Omar El Akkad describes an America that has been torn apart by civil war. In the south, refugee camps become permanent homes for those displaced by bombs, violence and the changing, inhospitable landscape. Efforts on both sides to reduce tension generally end in failure. Young people grow up and are recruited into increasingly radical militant groups, determined to defend their home against all the odds.
Sarat is one of those young people. Faced with poverty, displacement and loss from an early age, she is drawn into playing an important role in the resistance. As readers, we’re powerless to do anything but watch as she is shaped by the world around her into an instrument of war. As she becomes more and more immersed in this world, the consequences have a huge impact on her personally.

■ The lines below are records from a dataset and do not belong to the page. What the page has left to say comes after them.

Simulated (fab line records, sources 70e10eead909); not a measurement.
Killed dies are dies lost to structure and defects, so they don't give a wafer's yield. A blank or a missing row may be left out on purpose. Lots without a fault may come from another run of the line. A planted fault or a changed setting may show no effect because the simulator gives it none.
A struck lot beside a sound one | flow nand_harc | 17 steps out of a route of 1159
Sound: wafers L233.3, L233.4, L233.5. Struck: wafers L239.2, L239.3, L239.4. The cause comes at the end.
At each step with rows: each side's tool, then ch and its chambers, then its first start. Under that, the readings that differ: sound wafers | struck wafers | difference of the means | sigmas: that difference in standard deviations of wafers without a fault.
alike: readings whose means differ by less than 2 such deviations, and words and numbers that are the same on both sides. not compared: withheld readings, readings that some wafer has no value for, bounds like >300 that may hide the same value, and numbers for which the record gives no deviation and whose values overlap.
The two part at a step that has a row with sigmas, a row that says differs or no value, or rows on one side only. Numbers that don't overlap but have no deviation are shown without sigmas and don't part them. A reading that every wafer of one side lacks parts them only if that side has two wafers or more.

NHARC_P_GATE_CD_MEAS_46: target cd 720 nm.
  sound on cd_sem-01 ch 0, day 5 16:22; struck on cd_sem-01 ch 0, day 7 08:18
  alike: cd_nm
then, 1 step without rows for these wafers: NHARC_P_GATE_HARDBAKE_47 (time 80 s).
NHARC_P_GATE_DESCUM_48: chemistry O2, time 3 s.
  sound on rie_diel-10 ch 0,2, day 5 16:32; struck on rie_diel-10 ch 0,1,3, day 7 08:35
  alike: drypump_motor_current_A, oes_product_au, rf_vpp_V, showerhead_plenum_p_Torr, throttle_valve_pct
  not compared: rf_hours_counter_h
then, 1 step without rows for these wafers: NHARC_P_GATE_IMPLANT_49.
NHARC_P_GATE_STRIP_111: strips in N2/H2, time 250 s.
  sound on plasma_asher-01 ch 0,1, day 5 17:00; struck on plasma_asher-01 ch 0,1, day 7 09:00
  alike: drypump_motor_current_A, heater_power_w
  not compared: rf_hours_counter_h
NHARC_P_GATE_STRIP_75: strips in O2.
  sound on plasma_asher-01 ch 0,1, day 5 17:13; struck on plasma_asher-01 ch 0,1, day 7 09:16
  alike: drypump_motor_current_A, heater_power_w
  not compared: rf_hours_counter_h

Sarat isn’t a character that is particularly likeable or sympathetic, and there were many occasions when I disagreed with her actions, but her motivations were clear to see. Her family is torn apart, and all she’s left with is a desire for revenge and a powerful sense of cultural identity created by a group of Southern states desperate to break away from their perceived oppressors in the North.
There are some very clear parallels drawn with examples of war and violence that we see in the world around us today. The American war is portrayed as an endless cycle of self-perpetuating violence, driven by a group of people wanting to be separate from their parent state, the misuse of authority and a vicious cycle of retribution and hatred.
This is the type of science fiction I like best. It imagines a future which is entirely possible, especially given the tensions in the current political climate. This makes the scenes that play out in American War even more terrifying. It raises both questions and stark warnings that remained with me long after I finished the book and that still sometimes flash into my head when I read the news. Overall, I thought it was really well written and I wouldn’t hesitate to recommend it.